If there’s ever any solace to take from a tough loss in a tournament, perhaps it’s that you lost to the best, or the eventual champions, or whatever.
Unless you’re the Rangers, who needed two wins in five games to advance to the Stanley Cup Finals, but ended up losing four straight to the defending two-time Stanley Cup Champion Tampa Bay Lightning, who now are four wins over Colorado away from a three-pear.
“Right now, it's not easy,” defenseman Jacob Trouba said after Saturday’s 2-1 loss in Game 6 that ended the Rangers’ season. “I'm sure we'll think about it and reflect, but right now, it's not a good feeling.”
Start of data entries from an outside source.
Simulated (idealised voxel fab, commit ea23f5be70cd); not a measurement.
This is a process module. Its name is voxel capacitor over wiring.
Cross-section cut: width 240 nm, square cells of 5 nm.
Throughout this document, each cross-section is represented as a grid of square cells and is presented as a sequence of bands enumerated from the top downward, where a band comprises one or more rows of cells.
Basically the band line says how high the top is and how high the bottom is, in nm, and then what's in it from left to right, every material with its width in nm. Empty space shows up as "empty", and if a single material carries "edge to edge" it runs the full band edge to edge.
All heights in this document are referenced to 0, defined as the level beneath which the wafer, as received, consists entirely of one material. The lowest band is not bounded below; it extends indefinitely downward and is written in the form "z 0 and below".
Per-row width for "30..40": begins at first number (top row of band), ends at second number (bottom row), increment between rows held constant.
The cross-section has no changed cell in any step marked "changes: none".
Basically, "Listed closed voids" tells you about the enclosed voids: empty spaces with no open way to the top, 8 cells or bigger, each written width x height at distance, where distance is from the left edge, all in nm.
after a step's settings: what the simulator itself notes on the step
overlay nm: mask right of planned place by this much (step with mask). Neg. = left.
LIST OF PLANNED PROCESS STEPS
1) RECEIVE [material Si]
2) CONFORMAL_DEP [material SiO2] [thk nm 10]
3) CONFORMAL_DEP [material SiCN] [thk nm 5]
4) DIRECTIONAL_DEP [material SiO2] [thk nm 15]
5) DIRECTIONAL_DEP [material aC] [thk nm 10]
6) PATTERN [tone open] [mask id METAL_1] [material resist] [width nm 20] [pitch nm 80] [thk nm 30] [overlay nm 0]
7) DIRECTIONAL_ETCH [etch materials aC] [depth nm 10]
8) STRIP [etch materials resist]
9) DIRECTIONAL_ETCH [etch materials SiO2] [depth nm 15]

“Empty,” added Chris Kreider when asked how he felt. “Obviously very sad. They got timely goals, but it felt like we were in every game.”
They were, as two of the losses were one-goal games, and Game 5 was tied late before a go-ahead goal and an empty-netter made it 3-1 – after the Rangers had a great chance to go up 2-1 on a centering pass that Ryan Strome simply fanned on.
“We would’ve liked to generate a little more (offense) but one-goal games could usually go either way, a chance here or there,” defenseman Adam Fox said. “Obviously good goalies and they’re an experienced team, obviously they’ve been here before.”
Perhaps, as head coach Gerard Gallant surmised, the young Rangers ran out of gas, Game 6 being their 20th of the playoffs in 40 days.
Mika Zibanejad rejected the idea, but Gallant knew what he saw in his team.
“There’s no doubt it showed up,” Gallant said. “When you got seven and seven (games in the first two rounds), there’s no break. Guys don’t get a chance to heal.”
To try to take some bright side, though, Fox – who won the Norris Trophy last season – took away from his first extended playoff action that this hopefully won’t be it for the young Blueshirts.
“It was obviously a lot of good experience,” Fox said. “Wished for a better ending but definitely promising for our team.”
And, really, getting to 20 games is an accomplishment when you think back to the first round, which could’ve ended with a near-sweep.
“You know you look back and we could’ve been done in five games in that first round, but we battled, it took everyone,” Fox said. “It’s a nice young mix of guys in this room and also older guys who help and lead the way for us. It’s a great locker room and I think our battle when we were down in (the previous two) series really showed that.”
Moral victories don’t win Stanley Cups, though, and after watching the Finals, the Rangers will get to work over the summer looking to get back to the Promised Land. A third straight season with a New York team in the Final Four sadly yielded its third straight exit in the penultimate round, and with several players headed for free agency, the bottom of the roster at least may look a lot different come the fall.
For now, though, that can all wait as the Blueshirts try to process what could’ve been.
“It’s like, denying this right now. I don’t honestly have much to say. Just empty,” Mika Zibanejad said. “These are the games we all wanted to play…don’t want it to be over.”